Bonus Post: My One 20-something Regret

July 16, 2013

I have a million tiny regrets from my 20s. Things like I wish I’d run a 5K and I wish I’d ever wanted to run a 5K for more than a second. Then there’s things like I kinda wish I kissed that one super handsome filmmaker from Australia and I wish I hadn’t kissed that one super rude banker from Long Island. And of course I wish I’d traveled to Europe at least once while I was living in New York but of course I wish I’d ever had enough money to travel to Europe at least once while I was living in New York. 

None of those things really matter in the grand scheme of things – even 20-something things – so those aren’t what if’s that I legitimately count.

The one regret I legitimately count is not investing in a retirement savings plan.

Sorry. You were probably hoping for something involving a tattoo and/or late-night romp with a celebrity.

I’ve thought about writing this post a lot these past few months. My finances are something I’m typically very private about, especially the embarrassing elements of my finances. But the whole purpose of this blog was to be open and honest about my own experience to help others make it through their 20s in one (hopefully more financially solvent) piece. It started to seem unfair to skirt this incredibly important issue just because it makes me feel like a boob.

The other reason is that maybe if I put it here in writing I’ll be inspired to actually take a step forward – and by inspired I mean shamed into…

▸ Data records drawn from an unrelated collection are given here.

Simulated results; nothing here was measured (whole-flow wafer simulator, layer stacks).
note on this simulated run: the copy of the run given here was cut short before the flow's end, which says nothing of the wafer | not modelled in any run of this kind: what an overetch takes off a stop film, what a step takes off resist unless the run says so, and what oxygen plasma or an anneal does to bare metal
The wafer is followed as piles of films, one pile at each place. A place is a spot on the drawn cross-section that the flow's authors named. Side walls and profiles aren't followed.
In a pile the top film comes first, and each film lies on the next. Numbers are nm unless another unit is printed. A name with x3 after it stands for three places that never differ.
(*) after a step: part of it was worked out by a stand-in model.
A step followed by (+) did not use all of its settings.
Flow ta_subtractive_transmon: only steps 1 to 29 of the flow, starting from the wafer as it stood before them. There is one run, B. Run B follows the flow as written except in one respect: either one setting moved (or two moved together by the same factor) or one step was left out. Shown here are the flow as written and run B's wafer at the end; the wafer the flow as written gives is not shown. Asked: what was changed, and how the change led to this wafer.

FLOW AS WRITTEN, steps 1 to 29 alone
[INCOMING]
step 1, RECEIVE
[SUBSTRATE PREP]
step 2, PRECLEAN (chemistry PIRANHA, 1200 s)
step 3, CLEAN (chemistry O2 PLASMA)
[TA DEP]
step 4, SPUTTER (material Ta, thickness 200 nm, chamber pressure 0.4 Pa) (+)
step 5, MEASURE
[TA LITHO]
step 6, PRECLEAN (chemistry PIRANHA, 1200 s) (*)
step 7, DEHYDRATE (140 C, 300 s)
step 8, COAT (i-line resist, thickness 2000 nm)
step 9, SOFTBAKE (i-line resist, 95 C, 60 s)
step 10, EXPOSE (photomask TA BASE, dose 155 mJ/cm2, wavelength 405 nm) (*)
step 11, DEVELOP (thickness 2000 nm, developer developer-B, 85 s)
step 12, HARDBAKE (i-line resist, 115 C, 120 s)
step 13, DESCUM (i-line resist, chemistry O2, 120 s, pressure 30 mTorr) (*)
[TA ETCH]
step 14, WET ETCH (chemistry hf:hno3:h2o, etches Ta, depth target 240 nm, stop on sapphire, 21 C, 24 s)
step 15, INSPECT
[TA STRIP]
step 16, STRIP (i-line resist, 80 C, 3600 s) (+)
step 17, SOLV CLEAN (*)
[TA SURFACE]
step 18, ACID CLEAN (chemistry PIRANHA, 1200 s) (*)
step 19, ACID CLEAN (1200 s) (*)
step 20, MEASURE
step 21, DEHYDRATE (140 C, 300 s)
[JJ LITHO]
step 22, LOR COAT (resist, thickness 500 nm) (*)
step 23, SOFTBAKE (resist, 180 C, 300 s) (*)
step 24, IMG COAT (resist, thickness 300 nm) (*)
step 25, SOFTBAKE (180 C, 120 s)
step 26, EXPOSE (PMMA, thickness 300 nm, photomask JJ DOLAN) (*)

There are plenty of reasons why I don’t currently have a nest egg for my eventual retirement. Things like, “I once made 28K and lived in Manhattan,” and, “Once I finally made more than 28K, I had credit card debt to pay off,” and, “Once I finally made considerably more than 28K, I had to start saving money to leave my job and become a full-time writer!”

These are all “legitimate” reasons. For much of my 20s, I have lived pay check to pay check. It’s hard to squeeze out and extra X% per month for the far away future when you’re putting dental work on a credit card.

But it also isn’t so hard.

If I had saved only $50 per month for the past 10 years of my life I’d have $6,000. That’s not enough money to retire on, but it’s more than nothing. If I’d scrounged a bit more and saved $100, I’d have $10,000. If I added any work bonuses and freelance earnings, I’d have even more.

While none of that is a lot of money, it’s something, and something is better than nothing. The other thing about “something” – no matter how small the amount – is that it starts a pattern of spending and saving that stays with you for life. It’s a priorities thing, not a money thing.

For the past ten years my priorities have been the “here and now.” I intend to make up for what I haven’t saved over the course of these next decades, and I think I’ve set myself up to do so, but just knowing that I could have saved X amount over the entirety of my 20s is frustrating – incredibly nerdy, and, considering all the regrets I could have, totally manageable, but still something to look back on as I look forward. 

Oh, also, I was once at a party with John Legend and I pretended I didn’t know that he was John Legend. That story is here, and it’s my second biggest regret in life. Talk about being a boob…

Long story short: save your money and don’t pretend you don’t recognize an international music celebrity when you meet one.

1 comments

  1. In an effort to motivate/shame you into action, as you requested, I’d like to point out that actually you’d have a lot more than $10,000 if you’d invested $100 a month over the last 10 years. Those savings would have compounded at whatever rate of return you got on your investment. The Vanguard LifeStrategy Growth fund, for example, returned an annualized 6.95% over the last 10 years from today (this fund is a good balanced long term investment/retirement option – which happens to have 10 years of history I can see, unlike many others target date retirement funds). If you’d invested $100 a month starting 10 years ago at 6.95%, you’d have $17,261 today.